This impatience to pick a winner looks more and more likely to be frustrated by events. More important, it could also undercut the public's understanding of what the 1984 electorate is really saying.
It could prove just as likely that the two front-runners, Walter Mondale and Gary Hart, could trade successes all the way to the California primary finale on June 5. They could go to the convention in a near deadlock. With challenges to some state delegate slates and the fact under new party rules that no delegate will be bound to a candidate by the results of the primaries, the outcome could defy the quick knockout predilection of the campaign's coverage so far.
Even if Mondale continued to hold his 3-to-2 lead in delegates, a defeat at Hart's hands in California and national polls showing Hart continuing to do better than Mondale against Ronald Reagan could produce a lot of pressure at the convention. At the least, a delegate-rich Mondale might be forced to take Hart as a running mate - or vice versa if Hart leads. Some serious observers even muse that the current candidates might exhaust themselves by summer and a fresh candidate be brought on to unify the party. Given these possibilities, what sense does it make for the candidates to batter one another in campaign ads and negative, week-to-week, knockout-style debate?

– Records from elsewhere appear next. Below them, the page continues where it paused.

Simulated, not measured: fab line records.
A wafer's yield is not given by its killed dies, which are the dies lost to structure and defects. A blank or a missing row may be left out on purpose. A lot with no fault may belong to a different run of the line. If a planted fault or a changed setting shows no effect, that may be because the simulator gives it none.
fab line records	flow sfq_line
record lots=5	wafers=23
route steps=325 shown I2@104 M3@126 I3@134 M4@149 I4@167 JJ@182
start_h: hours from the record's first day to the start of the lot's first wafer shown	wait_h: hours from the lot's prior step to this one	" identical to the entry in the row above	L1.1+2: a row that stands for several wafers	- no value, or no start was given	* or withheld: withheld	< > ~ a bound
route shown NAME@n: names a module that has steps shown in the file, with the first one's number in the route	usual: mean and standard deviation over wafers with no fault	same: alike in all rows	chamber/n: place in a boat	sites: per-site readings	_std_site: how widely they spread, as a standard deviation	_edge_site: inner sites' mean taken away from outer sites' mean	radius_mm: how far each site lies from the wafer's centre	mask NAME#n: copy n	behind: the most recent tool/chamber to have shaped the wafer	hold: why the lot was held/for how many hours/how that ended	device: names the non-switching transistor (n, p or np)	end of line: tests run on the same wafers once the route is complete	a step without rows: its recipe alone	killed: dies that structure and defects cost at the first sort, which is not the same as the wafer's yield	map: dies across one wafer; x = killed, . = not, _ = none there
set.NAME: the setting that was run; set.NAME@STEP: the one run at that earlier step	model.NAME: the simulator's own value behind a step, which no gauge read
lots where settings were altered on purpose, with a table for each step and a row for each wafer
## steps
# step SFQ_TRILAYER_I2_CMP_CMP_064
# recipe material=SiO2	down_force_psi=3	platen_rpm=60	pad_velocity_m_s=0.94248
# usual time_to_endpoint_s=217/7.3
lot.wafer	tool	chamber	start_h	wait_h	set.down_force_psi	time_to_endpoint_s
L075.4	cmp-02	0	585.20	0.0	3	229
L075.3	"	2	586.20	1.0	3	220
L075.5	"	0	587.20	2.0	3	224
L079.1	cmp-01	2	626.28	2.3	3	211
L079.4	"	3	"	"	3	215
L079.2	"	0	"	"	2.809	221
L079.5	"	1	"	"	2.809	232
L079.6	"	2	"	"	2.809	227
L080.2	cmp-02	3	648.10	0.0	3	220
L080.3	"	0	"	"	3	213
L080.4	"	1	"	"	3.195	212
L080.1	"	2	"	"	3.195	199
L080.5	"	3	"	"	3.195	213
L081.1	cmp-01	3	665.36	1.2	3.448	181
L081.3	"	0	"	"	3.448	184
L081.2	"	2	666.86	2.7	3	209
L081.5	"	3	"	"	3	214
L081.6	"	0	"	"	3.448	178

In 1976 on the Republican side it looked as though Gerald Ford had it all wrapped up. For the sake of party harmony, Ronald Reagan was urged to drop out. But Reagan won the North Carolina primary and ran up a string of victories that sent the race to the convention in doubt. The Republicans never have had a binding rule for delegates, and there were no major defections. Ford won after Reagan's last-minute attempt to name a running mate in advance. Ford picked Robert Dole for his ticket. Reagan in 1980 accepted George Bush, his chief but decisively beaten competitor, after exploring the notion of a Reagan-Ford ticket.
How a nomination race is run has a lot to do with how much party harmony can be mustered later.
We still think the tightened Democratic race is on balance healthy. Each individual primary tells something about national considerations, as well as something about local politics. Certainly Jesse Jackson's presence on the ballot in Illinois - home state of Jackson's Operation PUSH - keeps the interests of minorities to the fore. Jackson's presence, plus the vagaries of Chicago city politics, should make one cautious about reading the Illinois outcome as a decisive Hart-Mondale test. Next week, Connecticut with its penchant for independent voting could well swing to Hart. After that it's New York, then Pennsylvania. And weeks later, Ohio, New Jersey, and California, all notorious swing states.
It should be the overall pattern, not just the week-to-week bounce, that should be followed. Some analysts are seeing ''two Democratic parties'' emerge in 1984 - a coalition of working class and senior Democrats backing Mondale, a younger and upwardly mobile set of Democrats for Hart. Others see the nation's economic map imposing itself on the race: Mondale stronger in the upper Midwest, the farm and industrial regions beset by structural problems or not fully recovered from the recession; Hart ahead in growth areas like Florida, and the high-tech suburban belts around Atlanta and Boston.
There probably are many ''Democratic parties,'' that defy horse-race or prize-fight analysis - much as one should be modest about oversimplifying 1984 Republicanism in social, regional, or economic terms.
Let's let the 1984 race itself describe 1984 politics, and resist the rush to judgment.